If Halifax has anything, it has plenty of rocks. They build the steep valley sides, they support the heather-clad moors, they have provided the stone that has built the houses, and the coal that has powered the mills. To isolate just a few of these rocks, christen them as “The Rocks”, and then stroll in their shade on a Sunday afternoon might seem an odd thing to do, but Halifax folk have always rejoiced in their oddness. This particular postcard dates from the second decade of the twentieth century and is captioned “New Promenade, The Rocks, Halifax”. The new promenade in question is hardly likely to be the famous Albert Promenade that skirts the top of the valley and allows you to look down at The Rocks and the Calder Valley, because that had been around since 1861. It appears to be a new pathway cut through the rocks that is being celebrated. This might seem like an odd subject for a picture postcard, but as we have already agreed, Halifax folk like to celebrate their oddness.
The postcard was sent to Mrs Otten of 44 Berkeley Street, Crosby, Scunthorpe and came from “her loving niece, Emily”. The message reads as follows:
My Dear Uncle and Aunt, Mother thanks you very much for your good wishes for her birthday. We are very sorry to hear of Harrie’s accident. How very unfortunate for her and you too, as it will have been very hard for you all. Please give our best love to her and we hope with care she will soon be all right again. We are glad to hear you are all well, we are all the same. With our kind love to you and all. Your loving niece, Emily
There is a certain style to the writing, which is a little unusual for the age, when postcard messages tended to be brief and full of the kind of text message speak of their day – “Hope yours ok t’morrow be home 4ish …”
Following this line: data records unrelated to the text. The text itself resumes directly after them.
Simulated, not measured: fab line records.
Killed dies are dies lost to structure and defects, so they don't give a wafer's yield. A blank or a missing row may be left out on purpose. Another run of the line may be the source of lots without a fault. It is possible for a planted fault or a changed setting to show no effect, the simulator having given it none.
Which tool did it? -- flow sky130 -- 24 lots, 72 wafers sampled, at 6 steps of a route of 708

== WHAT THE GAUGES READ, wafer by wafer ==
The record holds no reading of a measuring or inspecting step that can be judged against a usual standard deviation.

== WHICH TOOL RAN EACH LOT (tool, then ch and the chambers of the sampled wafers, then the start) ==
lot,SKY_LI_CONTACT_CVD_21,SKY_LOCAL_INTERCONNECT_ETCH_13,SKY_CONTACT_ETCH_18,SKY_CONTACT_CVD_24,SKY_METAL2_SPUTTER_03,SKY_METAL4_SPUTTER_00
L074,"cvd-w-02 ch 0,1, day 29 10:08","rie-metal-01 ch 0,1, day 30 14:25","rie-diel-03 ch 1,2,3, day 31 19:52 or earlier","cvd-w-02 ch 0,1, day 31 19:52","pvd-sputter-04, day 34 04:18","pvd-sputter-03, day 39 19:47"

The postcard appears to date from around the time one of the most famous finds in Halifax archaeological history was made within the very rocks pictured on the card. In May 1915, a group of schoolgirls from the nearby Crossley Orphanage discovered the “Skircoat Hoard” – a collection of some 1075 bronze Roman coins. these were later presented to Halifax Corporation for display, but I can find no record of where they are now. I am sure that someone will write in and tell me.